Seth Urbanowitz, Extension Educator attended the Strengthening Agriculture’s Infrastructure: Adding Value, Breaking Down Barriers, Increasing Profits conference in Portland, Oregon. His primary reason for attending this conference was to increase his knowledge on barriers to small and medium size farm profitability. He learned about building market access through branding and cooperative ventures.
Seth Urbanowitz, Extension Educator, attended the Nevada Small Farm Conference in Sparks, NV in 2013. He applied what he learned in the Nevada Small Farm Conference in the form of building trust with local consumers and buyers and adhering to GAPs to gain market access. He will continue to apply what he learned in developing a food safety curriculum for Nevada. Mainly he will focus on practical solutions to food safety that can expand markets and reduce costs.
Holly Gatske, Carol Bishop, Seth Urbanowitz, Extension Educators and Patty Click, Jennifer Kintz, Program Support staff attended the two-day UNCE-Western SARE Food Safety Professional Certification training in Reno, NV, January, 2013. Holly, Carol, Seth and program staff used knowledge gained from this training to strengthen the capacity of agricultural professionals in Nevada to begin formal efforts to develop partnerships and programs to address food safety concerns primarily involving small producers and school/community gardens.
Trevor Suslow, UC-Davis Produce Safety Specialist, Laura Mills, GAPs & GHPs Specialist and Adrian Sbodio, Suslow Labs) brought their two-day certificate training from Davis, California to Nevada to make it possible for a larger number of Extension faculty and staff, USDA and State Department of Agriculture professionals across Nevada to attend and complete this critical professional certificate training.

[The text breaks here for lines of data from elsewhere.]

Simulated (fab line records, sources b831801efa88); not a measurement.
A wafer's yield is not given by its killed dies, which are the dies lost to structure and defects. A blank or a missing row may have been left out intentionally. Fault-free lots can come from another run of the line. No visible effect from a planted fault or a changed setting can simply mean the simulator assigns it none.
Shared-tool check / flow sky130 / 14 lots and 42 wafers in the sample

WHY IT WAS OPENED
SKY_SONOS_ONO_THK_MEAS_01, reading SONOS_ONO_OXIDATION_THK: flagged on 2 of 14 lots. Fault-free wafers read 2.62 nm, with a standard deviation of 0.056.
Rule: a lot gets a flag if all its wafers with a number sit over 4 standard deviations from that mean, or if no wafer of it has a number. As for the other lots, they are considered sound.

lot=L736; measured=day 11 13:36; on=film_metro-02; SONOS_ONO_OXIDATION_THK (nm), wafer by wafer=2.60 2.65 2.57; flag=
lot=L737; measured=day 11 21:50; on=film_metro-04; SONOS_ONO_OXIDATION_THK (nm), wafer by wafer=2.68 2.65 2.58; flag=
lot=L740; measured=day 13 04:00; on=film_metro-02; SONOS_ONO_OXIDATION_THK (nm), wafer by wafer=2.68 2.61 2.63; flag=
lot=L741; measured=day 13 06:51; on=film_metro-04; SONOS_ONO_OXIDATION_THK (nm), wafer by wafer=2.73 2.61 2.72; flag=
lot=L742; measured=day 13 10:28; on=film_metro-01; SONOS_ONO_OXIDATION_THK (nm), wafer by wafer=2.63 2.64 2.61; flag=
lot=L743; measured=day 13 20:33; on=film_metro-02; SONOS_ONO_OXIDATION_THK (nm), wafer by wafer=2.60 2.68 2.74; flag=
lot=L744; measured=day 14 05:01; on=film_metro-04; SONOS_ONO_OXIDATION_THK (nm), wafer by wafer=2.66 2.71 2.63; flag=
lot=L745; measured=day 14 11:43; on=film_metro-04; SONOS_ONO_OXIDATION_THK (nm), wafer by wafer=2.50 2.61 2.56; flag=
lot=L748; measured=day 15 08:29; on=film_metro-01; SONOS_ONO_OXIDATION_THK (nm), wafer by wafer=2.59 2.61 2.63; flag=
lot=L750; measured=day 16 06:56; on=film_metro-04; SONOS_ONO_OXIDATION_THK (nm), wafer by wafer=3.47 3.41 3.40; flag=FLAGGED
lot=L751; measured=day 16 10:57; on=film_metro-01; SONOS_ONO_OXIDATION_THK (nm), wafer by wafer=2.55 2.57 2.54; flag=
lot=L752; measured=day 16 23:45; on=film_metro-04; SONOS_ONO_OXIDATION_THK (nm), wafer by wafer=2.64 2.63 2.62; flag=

Holly Gatske, Extension Educator, attended the EcoFarm January 2013 in Pacific Grove, CA. EcoFarm is the oldest and largest eco-agriculture gathering in the west, drawing 1,500 attendees to its extensive line up of topics and speakers for 60 workshops. The conference provided 8-11 breakout options at a time on every topic related to small-scale direct marketing farming. Holly is using the information learned from this conference to continue to strengthen her programs, targeting Lincoln County growers who produce for the Las Vegas hotel and restaurant industry.
Sherm Swanson, Extension Riparian Specialist, attended the 2013 Annual Society for Range Management meetings in Oklahoma City, OK, primarily to learn about the current science needed for assessing lentic riparian areas. Sherm will use the knowledge gained to advance ongoing “Active Vegetation Initiative” and the “Synergistic Monitoring” projections in Nevada; information is mainly used in several two-day classes he teaches throughout the state. Knowledge Sherm learned is also shared through his participation in Nevada Partners for Conservation and Development, Great Basin Landscape Conservation Cooperative, Pinyon Juniper Partnership, and other collaborative projects in Nevada that address the multimillion dollar problem of legacy rangeland and fire regime issues related to fuels management and rangeland health.
Jay Davison, Extension Crops Specialist, represented the Nevada SARE-PDP Coordinator, John Burton, at the 2012 Annual SARE-PDP Coordinators Meeting and the tour provided in New Mexico. Information was shared with UNCE agricultural professionals for their information and use and to help orientate the new Nevada SARE-PDP Coordinator, Loretta Singletary.
Steve Foster, Extension Educator, attended the 2012 California Forage and Small Grain Conference in Sacramento, CA (December 2012) to gain knowledge on the following topics: Forage Trends, World Issues and Market Trends, Pest Management and GMO Alfalfa Updates. In addition, the tour of the Sacramento-San Joaquin River Delta region of Northern California provided information on agriculture, wildlife, natural resource and water issues, especially as it is related to forage and grain crops. By attending this conference, Steve increased his knowledge of western/intermountain production of alfalfa and forages. Steve also developed collaborative partnerships with other extension/industry professionals in the western region. Steve will use the information from the conference to help local forage producers in Nevada improve and increase their efficiency and profitability through Extension-sponsored educational programs.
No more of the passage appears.